Summer Code Sprint [2020]

DataMine

INSIGHTS IN THE DATA

SWAN SF dataset has been partitioned into 5 sets. The work shown below is with respect to the partition 1 which spans from May 1st, 2010 to February 28, 2012. This amounts to a total of 7270 MVTS.

Feature Analysis and Subsampling:

For insight into the data partition a histogram and count of each flare values is shown.

The Q flare dominates the count and shows the unbalance in the dataset .

This imbalance in the dataset severely hampers the performance of Machine learning models to learn and evaluate fairly on each class flare.

Bar Plot showing count of each flare class in the partition 1 dataset of SWAN SF .

To counter this unbalance in the dataset the data will be resampled so as to have balanced 'strong' and 'weak' class flares. A strong class flare consists of both X and M flare and a weak class fare is combination of all Q, C and B flares. For resampling the data the idea is to undersample the data meanwhile trying to preserve the climatology from the initial dataset.

Original distribution of combined strong and weak flares showing contributions of each class for total 77k+ time series.

Undersampled distribution of XM and BCQ class flares showing each class flare contribution to make a balanced dataset of 1000 time series.

For further analysis we create a binary class dataset which merges CBN and XM flares as individual components. Further on resampling the data with 1000 flare points while preserving the climatology.

Bar plots showing count of each class flare after undersampling to create a 1000 time series pet dataset.

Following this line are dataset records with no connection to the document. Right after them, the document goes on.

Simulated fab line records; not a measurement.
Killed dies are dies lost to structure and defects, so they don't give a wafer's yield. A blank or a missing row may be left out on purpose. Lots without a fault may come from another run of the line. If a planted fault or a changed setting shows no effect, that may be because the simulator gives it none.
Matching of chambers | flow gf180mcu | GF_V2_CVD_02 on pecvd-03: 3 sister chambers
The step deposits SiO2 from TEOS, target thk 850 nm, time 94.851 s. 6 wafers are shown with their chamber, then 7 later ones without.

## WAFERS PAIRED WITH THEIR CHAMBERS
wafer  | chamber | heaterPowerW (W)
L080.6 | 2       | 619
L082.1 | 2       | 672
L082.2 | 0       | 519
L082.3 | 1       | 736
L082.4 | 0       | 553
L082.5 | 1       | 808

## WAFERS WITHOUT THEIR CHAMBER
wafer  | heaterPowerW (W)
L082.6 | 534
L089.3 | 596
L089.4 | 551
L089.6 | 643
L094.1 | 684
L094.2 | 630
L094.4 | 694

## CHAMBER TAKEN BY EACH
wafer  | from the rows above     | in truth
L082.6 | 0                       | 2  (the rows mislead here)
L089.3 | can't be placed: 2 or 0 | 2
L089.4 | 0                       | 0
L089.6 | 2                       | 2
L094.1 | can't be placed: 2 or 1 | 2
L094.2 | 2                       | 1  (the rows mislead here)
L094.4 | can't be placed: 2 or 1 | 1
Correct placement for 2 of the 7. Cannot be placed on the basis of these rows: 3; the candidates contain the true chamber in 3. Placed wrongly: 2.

For undersampling we take 500 class flares in each of the binary classes ['XM' and 'BCQ'] and scale them down from the original distribution to proportionate distribution. For example we scale down Q flare from original distribution while maintaining the ratio with C and B class flares.

For analysis we also make another pet dataset with a binary class distribution having strong and weak class flares.

tslearn:

tslearn is a Python package that provides machine learning tools for the analysis of time series. This package builds on other commonly used python libraries.

tslearn.utils helps doing transformations on time series.

Dynamic Time Warping (DTW) is a similarity measure between time series. Let us consider two time series

In tslearn, a time series is nothing more than a two-dimensional numpy array with its first dimension corresponding to the time axis and the second one being the feature dimensionality (1 by default).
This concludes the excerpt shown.